Alright, I know Freefall was rather deep and serious, so I thought I would make this post somewhat lighter. But you know me, I can't just write a post without making some serious point. So I will wrap it all up in the end.
The other day we had to do a "Meditation Experiment" in my Hindu class. We sat there, following the professor's instructions as he led us through this exercise.He made sure to let us know that he was not asking us to participate in any religious experience... just an "empirical observational experiment". Right...
We started off by sitting in our chairs, feet flat on the floor, with our eyes closed. Then he asked us to put our hands up by our head, make fists, like we were about to lift weights above our head. He said that we would extend our arms above our heads, open our hands wide and take a huge breath in. After our hands were up, we were to "grab an invisible bar" above our heads and pull it down very quickly and let all our air out of our lungs. We followed his instructions, taking fifteen breaths that way in rapid order while doing Hindu-robics--or whatever he called it.

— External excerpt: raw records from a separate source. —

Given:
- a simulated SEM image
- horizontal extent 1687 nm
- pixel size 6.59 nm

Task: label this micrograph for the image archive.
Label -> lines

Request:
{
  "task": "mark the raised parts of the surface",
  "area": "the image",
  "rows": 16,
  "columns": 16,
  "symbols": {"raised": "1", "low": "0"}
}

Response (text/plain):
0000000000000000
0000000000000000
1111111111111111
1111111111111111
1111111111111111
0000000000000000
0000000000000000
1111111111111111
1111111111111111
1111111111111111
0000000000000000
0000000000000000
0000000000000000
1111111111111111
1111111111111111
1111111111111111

I couldn't help but envision how funny we all must have looked. I had to take a peek to see what we looked like. As we were pumping our arms up and down and breathing, I peeked one eye open and looked around and almost laughed out loud. We all looked do ridiculous! We honestly looked like some cult. I had to literally bite my lip to not laugh.
After our... exercise?... he told us to rest our hands on our thighs, palms up and just relax, breathing normally, and listen to the thoughts around us. So I did, and the thoughts that kept coming to my head was, "Oh my gosh! What if someone walked in while we were doing that and they just froze at the door and then slowly backed out as if they had just walked in the middle of a funeral?" I kept laughing at the hypothetical look on the imaginary person's face.
We did the exercise two more times after that. Each time it became increasingly difficult to keep myself from laughing. I'm pretty sure my neighbor noticed my exotic noises, but I didn't open my eyes to see if she was looking at me weird. I know, I am immature about these things.
Our instructor warned us afterwards not to do this breathing exercise in excess; that it could draw too much energy into the body and we could overdose by doing it. Yes, he was totally serious. I couldn't help but laugh at that. I learned later that this type of yoga is used for seniors because of its low impact on the body (hence the ridiculous pictures on this post).
After our breathing for the third time, he just had us sit there without moving as he helped direct and focus our thoughts. I really don't know what he said after "relax" because that is exactly where my body went. I'm one of those people who, once their body is in motion it remains in motion, otherwise when I stop I stop. That is why reading is so hard for me: I tend to fall asleep because my body is not moving. Each time I stop moving to rest, my body thinks it is rest-time, so I start to conk out.
So you can imagine what happened when he told me to sit totally still and not move with my eyes closed... Yep, I totally fell asleep. I'm pretty sure that wasn't the point of the exercise, but I did. Thankfully, I realized I had fallen asleep about half way through, because I woke up with a start and opened my eyes to see everyone around the room still eyes closed listening to the professor.
I won't lie that I was tempted in the moment to just scream at the top of my lungs and scare the living daylights out of everyone, including the teacher... but I didn't want and F for the course, so.... yeah....
I closed my eyes again and decided to go into my own meditation world. I started to pay to God. I discovered a new appreciation for meditation. It felt like I was totally alone with God in this empty room with no sound or anything: just me and him. In the quiet space inside my thoughts, I could be totally open and honest and only He would know what was said. I could talk to Him totally freely without distraction or fear of anyone finding out. So I did. I told Him my worries and prayed for my friends in that moment.
I had forgotten how cool meditating on scripture and prayer was. I need to start doing that more often... just not by breathing like a frightened, hyperventilating bank robber. I will try to make time each day to just go into my meditation bubble and talk to God, just me and Him. You should try it sometime too. It's amazing what you will hear when you quiet your mind down enough to where you can actually listen.